Seeking Justice for Dictatorship Victims – Two Continents Apart

GWANGJU, South Korea , May 21 2013 (IPS) - As news of the death of former Argentine dictator Jorge Rafael Videla in a prison cell spread around the world, Julia Parodi, who was in this South Korean city to receive the Gwangju Prize for Human Rights on behalf of HIJOS, said he died in the right place.

HIJOS, the acronym for “Sons and Daughters for Identity and Justice Against Oblivion and Silence”, is an Argentine rights group founded in 1995 when children of people “disappeared” by that country’s 1976-1983 military regime came together to hold escraches or outings of human rights violators.

Argentine victims of forced disappearance. Credit: ha+/CC BY 2.0

Argentine victims of forced disappearance. Credit: ha+/CC BY 2.0

An estimated 30,000 people were forcibly disappeared during the Argentine dictatorship’s systematic suppression of dissent. In 1976, then army chief Videla led the junta made up of the commanders of the three military forces after the coup d’état that overthrew the democratic government of Isabel Perón.

Videla, who died on May 17, may be physically no more, the 25-year-old Parodi told the audience in her acceptance speech, but Argentina is still trying to correct the historical wrongs of the regime he led for most of its seven years in power.

Parodi was with her colleague Marcos Kary in Gwangju to share the human rights experiences of Argentina and South Korea.

The Gwangju Prize is awarded by the May 18 Memorial Foundation in South Korea, which like HIJOS was established by the families of those subjected to the brutal excesses of a dictatorship. Protests against the rule of South Korean military commander and strongman Chun Doo-hwan (1979-1988) had culminated in the May 18-27, 1980 uprising in Gwangju, also known as 518, an allusion to the date the bloody crackdown began.

In spring 1980 there was a wave of demonstrations across South Korea. In Gwangju, in the southwest, the military responded with brute force, firing indiscriminately into crowds. Even passersby were killed. The final death toll is still uncertain, but up to 2,000 people may have died.

The uprising is seen as a pivotal moment in the struggle for South Korean democracy.

The May 18 Memorial Foundation was established in 1994, and the Gwangju Prize was created in 2000. Xanana Gusmao, who fought for the freedom of East Timor in Southeast Asia and was elected as its first president when it became a new country in 2002, was the first recipient of the prize.

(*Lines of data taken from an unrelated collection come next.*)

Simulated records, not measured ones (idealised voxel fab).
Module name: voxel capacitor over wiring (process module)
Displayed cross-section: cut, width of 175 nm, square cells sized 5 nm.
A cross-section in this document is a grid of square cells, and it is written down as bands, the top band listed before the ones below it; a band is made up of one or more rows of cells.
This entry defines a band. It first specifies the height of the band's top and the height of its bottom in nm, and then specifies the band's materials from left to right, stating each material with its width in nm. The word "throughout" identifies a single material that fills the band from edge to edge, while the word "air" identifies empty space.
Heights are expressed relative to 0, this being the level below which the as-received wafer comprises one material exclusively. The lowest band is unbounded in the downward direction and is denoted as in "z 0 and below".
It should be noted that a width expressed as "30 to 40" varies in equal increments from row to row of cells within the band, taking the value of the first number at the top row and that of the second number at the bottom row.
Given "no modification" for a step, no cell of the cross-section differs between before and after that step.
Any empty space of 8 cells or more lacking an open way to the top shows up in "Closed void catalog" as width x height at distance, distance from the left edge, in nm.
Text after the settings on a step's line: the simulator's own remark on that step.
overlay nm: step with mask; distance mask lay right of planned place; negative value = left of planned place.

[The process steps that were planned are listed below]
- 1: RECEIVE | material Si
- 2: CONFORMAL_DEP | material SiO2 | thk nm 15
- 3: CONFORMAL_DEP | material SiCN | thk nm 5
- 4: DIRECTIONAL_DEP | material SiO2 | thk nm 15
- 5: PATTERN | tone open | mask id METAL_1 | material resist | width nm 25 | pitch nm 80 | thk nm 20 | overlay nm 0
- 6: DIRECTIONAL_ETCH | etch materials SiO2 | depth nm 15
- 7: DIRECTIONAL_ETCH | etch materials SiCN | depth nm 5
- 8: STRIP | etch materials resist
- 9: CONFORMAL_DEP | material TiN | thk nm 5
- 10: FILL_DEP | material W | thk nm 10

The award has since gone to other leaders in South Asia, notably Aung San Suu Kyi, the icon for democracy in Myanmar/Burma, in 2004; Manipur’s Irom Sharmila, fighting the excesses of the military in northeastern India, in 2007; and Dr Binayak Sen, a civil rights activist working for the rights of tribal populations in India, in 2011.

For the first time, however, the prize has gone this year to an organisation so many miles and whole continents away from the parent country. HIJOS was chosen for its dedication to get justice for victims of human rights abuses during Argentina’s dictatorship.

Parodi and Kary, both students who work for and represent HIJOS, are not the children of any of those who fell prey to the atrocities of the regime, but are willing to carry on the job that the daughters and sons of the victims began nearly two decades ago.

Like other human rights groups in their country, their aim is to help restore truth and bring justice to Argentine society. The organisation has helped collect evidence, arranged legal assistance for those wishing to prosecute human rights violators, and offered psychological support.

Videla’s sentencing was a part of this effort. Tried and sentenced to life for human rights abuses soon after democracy was restored, he only served a few years in prison before he was released under a broad presidential pardon from Carlos Menem (1989-1999).

But the sustained efforts of organisations like HIJOS ensured that this impunity would not be permanent.

In the mid-2000s, the Argentine Supreme Court struck down the presidential pardon for the former members of the junta, as well as the two late 1980s amnesty laws, ruling that they were unconstitutional.

“In the period that no trials took place,” Parodi told IPS, “we undertook social action by identifying the perpetrators of atrocities and distributing leaflets to their neighbours indicating that the people next door were responsible for the brutal abuses that happened in the 1970s and 1980s.”

The human rights trials resumed after the pardons and amnesty laws were thrown out. In the central city of Córdoba, where Parodi and Kary work, there have already been four trials involving 400 victims and 43 accused, said Parodi. And a fifth trial began in December 2012 and will last another two years, the two activists told IPS.

However, helping to bring the perpetrators to court is not the end of HIJOS’s job, Parodi said, adding that there is still a lot to be done for human rights in their country.

“Human rights continue to be suppressed in Argentina,” Kary told IPS. “The military may no longer be in power, but the police continue to wield power, and their mindset has never really changed. Torture in jails continues.”

Meanwhile, the Gwangju Prize – and its 50,000 dollar cash award – has given the organisation an opportunity to share its human rights experience with rights groups and democratic movements in Asia. It is the first international recognition that HIJOS has received, and one it hopes to build on in its fight for human rights.